Passing a Julia variable to a callback

In HDF5.jl, I have a randomly failing test. Upstream HDF5 started testing HDF5.jl, and noticed that the test would also randomly fail, though at times it seems quite consistent.

Thr failing tests involve iteration where the HDF5 C library would call a user function provided as a C pointer. For example the H5Aiterate call iterates through attributes.

https://docs.hdfgroup.org/hdf5/v1_12/group___h5_a.html#ga9315a22b60468b6e996559b1b8a77251

To make this work in Julia for HDF5.jl we create a C function pointer to a helper function.

The helper function can use and return some user data through the final argument.

For this user data, we store a tuple consisting of a Julia function and a Ref{Any} to hold a reference to an errors caught when running the Julia user function.

The random nature of the bug makes me think the issue is related to garbage collection. I wonder if this tuple created in the initial call to the C function H5Aiterate and then passed back to the Julia helper function survives garbage collection back to the initial calling function.

The tests that are failing involve throwing an error in the Julia user function. This error should then be caught and returned to the function that initially called H5Aiterate. The test occasionally fails because the error is not returned, sometimes.

Is it possible that the tuple or its contents passed to the HDF5 C library and then passed back to a Julia function gets garbage collected before returning to the initial function?

I’m considering replacing the current scheme with one where I explicitly allocate and free the memory involved and perhaps use serialization for the Julia components involved.

Shouldn’t be — passing it as the Any argument in the initial h5a_iterate function call should root the object until the h5a_iterate returns.

1 Like

If this is not a Julia GC bug, perhaps there is a problem in the HDF5 C library?

h5a_iterate should throw an error if H5Aiterate2 returns a negative value.

Apparently, that is not happening on some occasions.

Does that mean the C library must be losing the return value somehow?

Thr failing test is here:

I think @assert is not a good way to throw an error for testing. However, at the moment this should not be causing an issue because there are no optimization levels which currently elide asserts.

Does anyone have any thoughts how to collect information on the bug should I find a way to occasionally reproduce it?

The random nature of the bug makes me think the issue is related to garbage collection.

Maybe, but it doesn’t have the GC smell to it. Normally GC bugs are a lot louder and involve segmentation faults.

I would recommend building an assert + debug build of Julia and HDF5 and on Linux run it with rr record -h until you caught the error in RR.

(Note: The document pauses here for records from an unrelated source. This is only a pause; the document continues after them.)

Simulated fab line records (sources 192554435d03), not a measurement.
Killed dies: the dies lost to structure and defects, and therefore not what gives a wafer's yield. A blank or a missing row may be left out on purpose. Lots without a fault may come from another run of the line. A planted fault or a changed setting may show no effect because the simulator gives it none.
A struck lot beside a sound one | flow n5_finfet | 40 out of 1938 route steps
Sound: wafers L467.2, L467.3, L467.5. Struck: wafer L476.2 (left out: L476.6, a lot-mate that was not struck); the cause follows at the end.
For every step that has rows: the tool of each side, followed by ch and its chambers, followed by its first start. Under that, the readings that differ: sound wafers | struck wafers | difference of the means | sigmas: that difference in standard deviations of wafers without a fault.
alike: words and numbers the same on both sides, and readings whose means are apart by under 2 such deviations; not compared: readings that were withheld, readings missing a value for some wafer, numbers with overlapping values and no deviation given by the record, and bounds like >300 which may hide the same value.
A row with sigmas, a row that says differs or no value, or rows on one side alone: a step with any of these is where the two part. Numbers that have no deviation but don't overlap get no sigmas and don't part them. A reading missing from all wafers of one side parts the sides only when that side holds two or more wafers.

You could place a ccall to jl_breakpoint to have an easy way of finding when the function is called.

The question I would seek to answer is: Was the Julia function called in the first place.

Since all the manipulation of Julia objects are in Julia you shouldn’t encounter a missing write barrier.

Oh and lastly to see. If it is a GC error. Disable the GC during the test to see if it still reproduces on occasion.

4 Likes